Mediation in insolvency is on the increase. Not quite on the scale of say, the U.S. (for instance, hundreds of mediations arose out of Lehman Brothers Chapter 11 proceedings alone), but an increase nonetheless. And almost anything can be mediated, claims by trustees in bankruptcy seeking to overturn property adjustment orders in ancillary relief settlements, disputes concerning the expunging of debts etc. All mediations give rise to their own dynamic between pursuer and pursued, but none more fascinating than in an insolvency context . Take an officeholder (an insolvency practitioner or IP) pursuing former directors alleging transactions at an undervalue, preferences or misfeasance. It’s not personal but their job, and they have a body of legislation to support (and regulate) their actions. It’s just business as usual. But to those pursued, it’s an outrage, piling insult upon injury just as they were emerging from the wreck of a failed business. Rarely is there such a disparity in positions. Yet there are definite practices that can help generate productive dialogue at mediation. Here are a few.

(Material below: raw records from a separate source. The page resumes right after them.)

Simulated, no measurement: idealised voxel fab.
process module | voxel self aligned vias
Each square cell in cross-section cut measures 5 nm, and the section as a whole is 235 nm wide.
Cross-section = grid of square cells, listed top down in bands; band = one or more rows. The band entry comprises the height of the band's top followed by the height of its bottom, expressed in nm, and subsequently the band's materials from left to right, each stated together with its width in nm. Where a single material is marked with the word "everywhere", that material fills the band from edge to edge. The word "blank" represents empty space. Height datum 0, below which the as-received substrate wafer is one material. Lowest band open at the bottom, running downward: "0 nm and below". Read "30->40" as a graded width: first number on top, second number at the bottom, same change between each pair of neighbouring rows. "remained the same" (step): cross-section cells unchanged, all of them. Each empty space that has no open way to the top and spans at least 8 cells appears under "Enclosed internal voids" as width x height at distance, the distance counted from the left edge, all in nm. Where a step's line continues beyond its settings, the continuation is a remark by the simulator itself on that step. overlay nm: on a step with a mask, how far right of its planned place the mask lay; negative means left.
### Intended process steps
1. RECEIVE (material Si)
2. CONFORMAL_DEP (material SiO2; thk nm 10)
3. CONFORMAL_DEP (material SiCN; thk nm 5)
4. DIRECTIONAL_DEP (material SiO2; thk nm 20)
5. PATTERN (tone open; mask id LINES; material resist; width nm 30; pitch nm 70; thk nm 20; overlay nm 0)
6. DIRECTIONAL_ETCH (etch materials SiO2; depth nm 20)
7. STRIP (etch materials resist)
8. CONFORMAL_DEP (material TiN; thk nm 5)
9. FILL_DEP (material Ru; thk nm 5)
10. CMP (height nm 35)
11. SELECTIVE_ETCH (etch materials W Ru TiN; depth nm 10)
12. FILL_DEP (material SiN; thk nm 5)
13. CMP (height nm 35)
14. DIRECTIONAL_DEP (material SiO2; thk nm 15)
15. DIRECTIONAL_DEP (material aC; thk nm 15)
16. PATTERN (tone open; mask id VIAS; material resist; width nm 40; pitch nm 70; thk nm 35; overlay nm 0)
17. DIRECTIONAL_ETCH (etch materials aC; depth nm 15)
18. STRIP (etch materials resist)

If there is likely to be a discussion around shortfall in a liquidation (as a separate and distinct topic to claim value), all parties should be ready to embark on a degree of debt analysis. This can be of crucial importance to a former director/shareholder because whatever the claim value, the shortfall, if lower, may often be the high watermark of their eventual financial exposure. This is because, in many cases, once creditors (and the IP) are paid in full, any excess circles back to them as shareholders. So all parties should be ready and prepared to have a conversation about bad claims, inflated claims, etc on the insolvent estate, and what the shortfall is realistically likely to be. As always, preparation is key and the more groundwork that can be done in this area in advance of the mediation, the more conclusive the conversations are likely to be on the day.
At some point in many insolvency related mediations, discussion moves from the merits of a claim, claim value, shortfalls etc, to ability to pay. If and when this happens, the less straight forward a director is in dealing with his assets and liabilities, the more sceptical an IP will become to pleas of hardship. But IPs are in the business of maximising realisations at minimum cost. They are not in the business of depleting estate assets or taking on liabilities, contingent or otherwise, to obtain Pyrrhic victories. IPs usually want to know sooner rather than later if a director really did lose it all propping up an ailing business, or blew it all on fast cars and slow horses, or that, simply, there would be precious little left after contested proceedings. So they are usually all ears…unless they feel that the wool is being pulled over their eyes! If hardship is a path that is likely to be trodden, it needs to be prepared well, and in advance.
IPs should take time to explain their role face to face. Of course, the director will have been advised appropriately in advance and will have a pretty good idea about the way it all works anyway from dealing with the demise of their business. But it never seems to do any harm, only good, for IPs to take some time to explain their purpose in life. And often, it’s not just the words that are spoken; it’s getting the mood music right too!
Directors should also be prepared to engage directly if able and willing to do so. For instance, in a preference claim, an explanation as to why a particular payment made to a connected company was not driven by a desire to prefer but rather proper commercial considerations, can be more impactful (in the sense of making more of a difference to an IP's assessment of risk) if coming direct from the person responsible for making the payment decision, rather than their representatives (or being left as a sentence in a position statement).
It is sometimes the case that conflicts arise between former directors pursued by an IP. They may all want to reach terms with the IP but because they each blame the other for the situation in which they find themselves, they are unable to communicate effectively and become dysfunctional as a negotiating unit vis a vis the IP. No one director can settle with the IP for fear of just getting dragged back into the fray by another director, and an IP may well be underwhelmed at the prospect of settling with anyone at all if the liquidation cannot thereafter be closed down. So what to do? Mediate! Independent negotiations can be orchestrated between the IP and individual directors, but all negotiations can be co-ordinated by the mediator without the directors having to negotiate with each other. Each participant thinking about the same issues, at the same time and in the same place! The key to a successful mediation.